4. By a District Court ( Københavns Byret ) judgment of 16 April 2019, the applicant was convicted on three counts, two of them drug offences committed on 28 May 2018 concerning the sale of 137 g of hashish, 32 g of weed and 34 joints. Moreover he was convicted for serious disruption of public order, threats and attempt of aggravated violence, committed on 25 July 2018, by having joined a group which turned on police on duty in an action against organised sales of drugs, and by having thrown a stone at the police. The applicant was sentenced to one year and two months’ imprisonment (as a consecutive sentence to the one from January 2018) and issued with an expulsion warning.

5. For the purposes of the criminal proceedings, the Immigration Service ( Udlændingestyrelsen ) and the Prison Service ( Kriminalforsorgen ) had gathered information about the applicant’s personal circumstances which included the following. He was born and raised in Denmark. He lived with his parents and two siblings. He had lived legally in Denmark for twenty ‑ four years. He was unmarried and had no children. He lived on public welfare. He had an uncle in the Republic of North Macedonia, whom he had visited for at least two weeks every year until 2017. The applicant spoke Albanian but not Macedonian.

6. In the meantime, on 10 January 2019 the applicant was convicted anew for drug and traffic offences, for which he was fined and deprived of his driving licence for three years and six months. Moreover, on 28 January 2019 the applicant was charged and detained on remand in another case, the outcome of which is unknown to the Court.

7. On appeal, by a judgment of 8 August 2019, the High Court ( Østre Landsret ) upheld the conviction by the District Court of 16 April 2019, but increased the sentence to one year and ten months’ imprisonment (as a cumulative sentence, including the ten months suspended from the judgment of January 2018), and ordered the applicant’s expulsion with a re ‑ entry ban of twelve years.

8. The High Court had regard to Article 8 of the Convention and pointed out that very serious reasons were required to justify the expulsion of the applicant, being a settled migrant who had been born in Denmark and lawfully spent his whole childhood and youth in the host country.

9. In respect of the nature and seriousness of the offences the High Court noted that the applicant had anew been convicted of drug offences, and now also of having obstructed a police action against organised sales of drugs by having joined a group which had turned on the police and thrown a stone at the latter. The offences had been committed in May and July 2018, only a few months after his conviction for robbery and the suspended expulsion order in January 2018, and thus within the two-year probation period. Moreover, having regard to the applicant’s criminal past, the High Court found that there was a risk that the applicant would continue to commit crimes in Denmark in the future.

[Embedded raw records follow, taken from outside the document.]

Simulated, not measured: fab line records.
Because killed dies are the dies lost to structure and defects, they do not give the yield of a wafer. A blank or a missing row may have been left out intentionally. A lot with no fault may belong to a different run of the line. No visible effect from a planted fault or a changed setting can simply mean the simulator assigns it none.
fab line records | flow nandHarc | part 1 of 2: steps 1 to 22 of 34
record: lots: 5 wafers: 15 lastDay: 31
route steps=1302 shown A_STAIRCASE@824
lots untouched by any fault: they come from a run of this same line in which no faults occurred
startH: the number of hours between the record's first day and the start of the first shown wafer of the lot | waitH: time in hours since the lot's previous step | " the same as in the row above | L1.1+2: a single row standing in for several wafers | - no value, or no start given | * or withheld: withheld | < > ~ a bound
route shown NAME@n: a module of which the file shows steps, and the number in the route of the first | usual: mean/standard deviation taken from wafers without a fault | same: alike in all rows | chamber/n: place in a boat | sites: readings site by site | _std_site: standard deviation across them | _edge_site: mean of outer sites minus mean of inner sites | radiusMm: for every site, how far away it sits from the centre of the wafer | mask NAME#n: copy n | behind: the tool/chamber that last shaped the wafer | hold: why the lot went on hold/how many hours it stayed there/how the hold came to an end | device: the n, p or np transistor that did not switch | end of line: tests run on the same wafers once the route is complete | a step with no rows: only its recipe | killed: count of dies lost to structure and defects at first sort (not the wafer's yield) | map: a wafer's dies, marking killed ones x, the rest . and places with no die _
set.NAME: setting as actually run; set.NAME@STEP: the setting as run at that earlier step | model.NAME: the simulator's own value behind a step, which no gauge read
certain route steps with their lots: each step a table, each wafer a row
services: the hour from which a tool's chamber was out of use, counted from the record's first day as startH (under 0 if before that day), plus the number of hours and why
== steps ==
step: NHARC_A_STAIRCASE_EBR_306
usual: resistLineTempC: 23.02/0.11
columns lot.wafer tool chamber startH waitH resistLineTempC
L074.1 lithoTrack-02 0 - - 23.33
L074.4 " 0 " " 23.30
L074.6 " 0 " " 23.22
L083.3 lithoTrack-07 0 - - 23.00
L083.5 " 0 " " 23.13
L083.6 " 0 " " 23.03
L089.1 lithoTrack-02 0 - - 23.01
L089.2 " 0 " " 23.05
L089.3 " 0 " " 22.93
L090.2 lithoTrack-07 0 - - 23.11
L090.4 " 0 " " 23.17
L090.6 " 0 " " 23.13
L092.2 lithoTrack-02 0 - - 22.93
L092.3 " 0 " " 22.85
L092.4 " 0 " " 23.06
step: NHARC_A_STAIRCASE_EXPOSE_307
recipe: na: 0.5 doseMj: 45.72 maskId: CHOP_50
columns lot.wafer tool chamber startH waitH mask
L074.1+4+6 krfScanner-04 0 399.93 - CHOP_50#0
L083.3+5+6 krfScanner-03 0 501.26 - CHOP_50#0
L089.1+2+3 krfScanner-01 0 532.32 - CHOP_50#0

10. The High Court took into account the applicant’s personal circumstances, including the fact that he spoke Albanian, which is spoken by a minority in the Republic of North Macedonia. The High Court found it established that the applicant’s link with Denmark was stronger than his link with the Republic of North Macedonia , but that he had the prerequisites for establishing a life there.

11. Having made an overall assessment the High Court considered that unconditional expulsion with a re-entry ban of twelve years would not be in breach of Article 8 of the Convention.

12. Leave to appeal to the Supreme Court ( Højesteret ) was refused on 21 November 2019.

13. It is not known whether the deportation order has been enforced.

14. The relevant provisions of the Aliens Act ( Udlændingeloven ) relating to expulsion have been set out in detail, for example in Munir Johana v. Denmark (no. 56803/18, §§ 22-26, 12 January 2021) and Salem v. Denmark , (no. 77036/11, § § 49-52, 1 December 2016).

COMPLAINT

15. The applicant complained that the High Court’s decision of 8 August 2019 to expel him with a re-entry ban of twelve years was in breach of Article 8 of the Convention.

THE LAW

16. In a case like the present one, where the person to be expelled is a settled migrant who has not yet founded a family of his own, the principles to be applied have recently been set out in, for example, Munir Johana v. Denmark (cited above, §§ 42-47).

17. The Court considers it established that there was an interference with the applicant’s right to respect for his private life within the meaning of Article 8 and that the expulsion order and the re-entry ban were “in accordance with the law” and pursued the legitimate aim of preventing disorder and crime (see also, for example , Salem v. Denmark , cited above, § 61).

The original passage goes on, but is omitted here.